Birmingham Town Hall (2010)

You will be hard pressed to find fiddlers who play their instruments with more enthusiasm, gusto or expertise than the six members of Scottish folk band Blazin’ Fiddles.

Their informal but faultless playing turned the Town Hall into a traditional folk club reminiscent of people gathering in the Scottish highlands and islands, from where the band originate, to enjoy an evening of music and merrymaking.
This said, folk music was never played quite like this with Bruce MacGregor in full flight hammering his instrument, like Jimi Hendrix or Eddie Van Halen, through a series of reels and jigs.

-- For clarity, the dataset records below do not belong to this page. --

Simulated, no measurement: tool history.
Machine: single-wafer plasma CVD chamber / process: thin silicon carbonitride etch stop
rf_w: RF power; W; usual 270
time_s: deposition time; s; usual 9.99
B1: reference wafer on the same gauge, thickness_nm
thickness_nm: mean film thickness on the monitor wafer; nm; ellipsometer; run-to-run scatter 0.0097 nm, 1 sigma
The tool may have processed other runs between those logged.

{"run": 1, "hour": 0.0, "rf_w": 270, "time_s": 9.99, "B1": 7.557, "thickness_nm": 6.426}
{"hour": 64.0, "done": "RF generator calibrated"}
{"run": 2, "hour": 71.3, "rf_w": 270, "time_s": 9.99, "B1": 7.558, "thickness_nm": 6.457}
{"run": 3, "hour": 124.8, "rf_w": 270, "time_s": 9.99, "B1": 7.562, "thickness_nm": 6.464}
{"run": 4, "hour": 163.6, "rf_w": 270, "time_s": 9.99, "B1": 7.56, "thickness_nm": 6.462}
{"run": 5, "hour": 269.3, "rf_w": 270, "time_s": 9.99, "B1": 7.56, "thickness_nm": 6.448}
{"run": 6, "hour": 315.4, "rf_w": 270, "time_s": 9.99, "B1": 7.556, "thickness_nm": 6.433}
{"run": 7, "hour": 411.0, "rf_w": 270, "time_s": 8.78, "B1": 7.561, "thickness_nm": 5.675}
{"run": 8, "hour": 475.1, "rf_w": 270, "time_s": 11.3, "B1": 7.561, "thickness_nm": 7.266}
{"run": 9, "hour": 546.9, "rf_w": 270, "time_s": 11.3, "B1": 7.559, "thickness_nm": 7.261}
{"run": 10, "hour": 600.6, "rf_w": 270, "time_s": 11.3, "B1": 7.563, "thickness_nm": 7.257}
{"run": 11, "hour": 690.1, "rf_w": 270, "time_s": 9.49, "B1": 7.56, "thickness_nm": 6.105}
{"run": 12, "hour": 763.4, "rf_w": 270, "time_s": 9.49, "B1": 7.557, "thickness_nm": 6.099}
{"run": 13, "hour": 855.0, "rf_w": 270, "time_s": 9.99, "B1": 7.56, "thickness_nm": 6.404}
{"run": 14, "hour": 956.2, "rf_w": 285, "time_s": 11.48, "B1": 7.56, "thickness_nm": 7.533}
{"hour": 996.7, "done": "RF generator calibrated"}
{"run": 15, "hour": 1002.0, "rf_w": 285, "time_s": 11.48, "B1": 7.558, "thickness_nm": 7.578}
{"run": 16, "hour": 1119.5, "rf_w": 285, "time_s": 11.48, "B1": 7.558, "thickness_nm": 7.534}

MacGregor, the driving force behind the band’s mission to keep alive the diverse sounds of fiddle playing from the wilds of Scotland, is more than matched by fellow fiddlers Allan Henderson, Iain MacFarlane, Jenna Reid - the most recent band member - Anna Massie, who also doubles up on guitar and Frank Zappa lookalike Andy Thorburn who provides the keyboard.
Blazin’ Fiddles moved easily from reels and jigs to slow airs and self-penned renditions produced in the style of the Scottish folk tradition.
Few if any of the tunes will be familiar to anyone other than folk fans and followers of the band. but their enthusiasm for their music had the half full hall stomping and clapping like it was Hogmany.